My family loves anything with beef and pasta, like this Beef Noodle Soup. And it’s a treat to cook for everyone because it only takes a few minutes to get it going! Just open the crock pot, toss in the ingredients, and turn it on. That’s my kind of dinner on a busy day.
Crockpot soups can be a lifesaver when you’re short on time. For another comforting slow-cooked meal, start a batch of Crock Pot Potato Soup before work, and have it waiting for you when you get home. Or when you’re craving a heartier meal, make a main dish of Garlic Beef and Noodle Bowls instead, in only 15 minutes!
Why You’ll Love This Beef Noodle Soup
- It’s incredibly easy to make. You can throw everything in the slow cooker and let it do the work for you.
- The lean stew meat in this recipe is juicy, tender, and delicious.
- Since the leftovers reheat so well, go ahead and make a big batch and save some for later.
- The cream of mushroom soup adds a rich, creamy texture to the broth that’s hard to beat.
- It’s a great soup for when the weather’s cooling down and you need a warm, hearty, and comforting meal.
What You’ll Need
- Lean Stew Meat – This beef is lower in fat, but doesn’t sacrifice flavor.
- Low-Sodium Cream of Mushroom Soup – Thickens up the broth and adds a rich creaminess.
- Onion Soup Mix – Makes an extra-flavorful soup with minimal effort. Make your own mix if you prefer with my recipe in the tips section below.
- Garlic – Because garlic always makes a savory soup better.
- Low-Sodium Beef Broth – Keeps the sodium level in check. For a lighter flavor, you can use a 50/50 mix of beef and chicken broth.
- Egg Noodles – Wide egg noodles are the perfect complement to the stewed beef and make this a filling meal.
How To Make Beef AndNoodle Soup
- Mix the soup ingredients in the crock pot. In the slow cooker, combine the soup mix, mushroom soup, garlic, and broth. Whisk until blended, then add the stew meat.
- Cover and cook. Cover the soup and cook it on low for 6-8 hours, or on high for 4-6 hours.
- Add the noodles when it’s almost done. During the last 30 minutes of cooking, add the egg noodles and cook just until they’re tender.
Recipe Tips & Variations
- For a deep and rich flavor, brown the stew meat with a little oil in a frying pan before adding it to the soup mix. It will also take a little less time to cook the soup this way.
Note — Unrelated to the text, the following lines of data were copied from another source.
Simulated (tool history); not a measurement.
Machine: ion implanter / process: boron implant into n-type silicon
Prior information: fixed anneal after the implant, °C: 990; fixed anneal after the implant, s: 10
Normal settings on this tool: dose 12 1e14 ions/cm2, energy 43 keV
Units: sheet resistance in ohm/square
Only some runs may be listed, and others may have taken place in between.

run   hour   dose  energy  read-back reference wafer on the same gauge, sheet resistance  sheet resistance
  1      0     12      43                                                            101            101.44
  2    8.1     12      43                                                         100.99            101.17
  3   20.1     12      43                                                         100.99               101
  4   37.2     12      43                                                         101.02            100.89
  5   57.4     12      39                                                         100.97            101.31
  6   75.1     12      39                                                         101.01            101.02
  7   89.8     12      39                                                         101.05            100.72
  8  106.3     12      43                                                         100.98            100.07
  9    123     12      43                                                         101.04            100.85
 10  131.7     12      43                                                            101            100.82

- Want to make your own Onion Soup Mix? Give my recipe a try. It’s simple to make and useful to have on hand when you want a quick soup base.
- You can make your own Cream of Mushroom Soup with my recipe, too. However, it won’t be low-sodium as indicated in this recipe.
- Experiment with different noodles. While egg noodles are traditional in this beef noodle soup, you have gluten-free options, too. Try rice noodles, chickpea noodles, or quinoa noodles if you need to avoid gluten.
- Try it with wild rice instead. This soup would also be delicious with wild rice, though it has a longer cooking time, so it would need to be added earlier.
Yes, you can prepare this recipe on the stovetop. Cook the soup over low heat until the meat is tender, then add the noodles and finish cooking.
I haven’t tried this in an Instant Pot, but I am sure you could. I would follow the instructions for the slow cooker version, cook under high pressure for 10 minutes with the meat and liquid in the pot. Quick release to open the lid, turn to saute, add the noodles, and cook for 8-10 minutes until the pasta is cooked.
You can try another creamy soup in this recipe for sure. The creamy soup’s main purpose is to thicken the broth, so cream of chicken or cream of celery would be good options. There are also lots of recipes out there to make your own if you don’t want the store bought variety.
Serving Suggestions
While this soup can be a full meal by itself, it’s also complemented by quick side dishes. Here are a few of our favorites.
- Cheesy Garlic Bread – Who doesn’t love crispy garlic bread? This version with cheese is amazing with this soup.
- BLT Salad – Enjoy this salad version of a BLT that’s an excellent prelude to beef noodle soup.
- Roasted Brussels Sprouts – Crispy brussels sprouts in a balsamic glaze can turn this soup into a gourmet meal.
- Roasted Green Beans with Sesame and Garlic – This quick and flavorful side dish is both nutritious and indulgent!
- Air Fryer Asparagus – Another easy, crispy, and tasty vegetable side that can be ready in less than 10 minutes.
Storing Leftovers
Store any leftover soup in an airtight container in the fridge for up to 4 days. The noodles will start to absorb some of the broth as it sits, so it won’t be quite the same the next day. But it still makes a great lunch in my opinion. To reheat you can microwave or heat on the stove until warmed through.
More Crockpot Recipes
- Mississippi Chicken
- Slow Cooker Caramelized Onions
- Crockpot Fiesta Chicken
- Crockpot Tortellini Soup
- Slow Cooker Jambalaya
- Cafe Rio Pork
Beef and Noodles Soup
Equipment
Ingredients
- 2 pounds lean stew meat
- 1 packet onion soup mix
- 1 10 oz can low sodium cream of mushroom soup
- 1 Tablespoons garlic, minced
- 4 14.5 oz cans low sodium beef broth
- 12 oz egg noodles
Instructions
- In a slow cooker whisk together onion soup mix, cream of mushroom soup, garlic, and beef broth until well blended. Add in stew meat.
- Cover and cook on low for 6-8 hours or high for 4-6 hours
- During the last 30 minutes of cooking, add the egg noodles and cook until tender.
Notes
Nutrition
Nutrition information is automatically calculated, so should only be used as an approximation.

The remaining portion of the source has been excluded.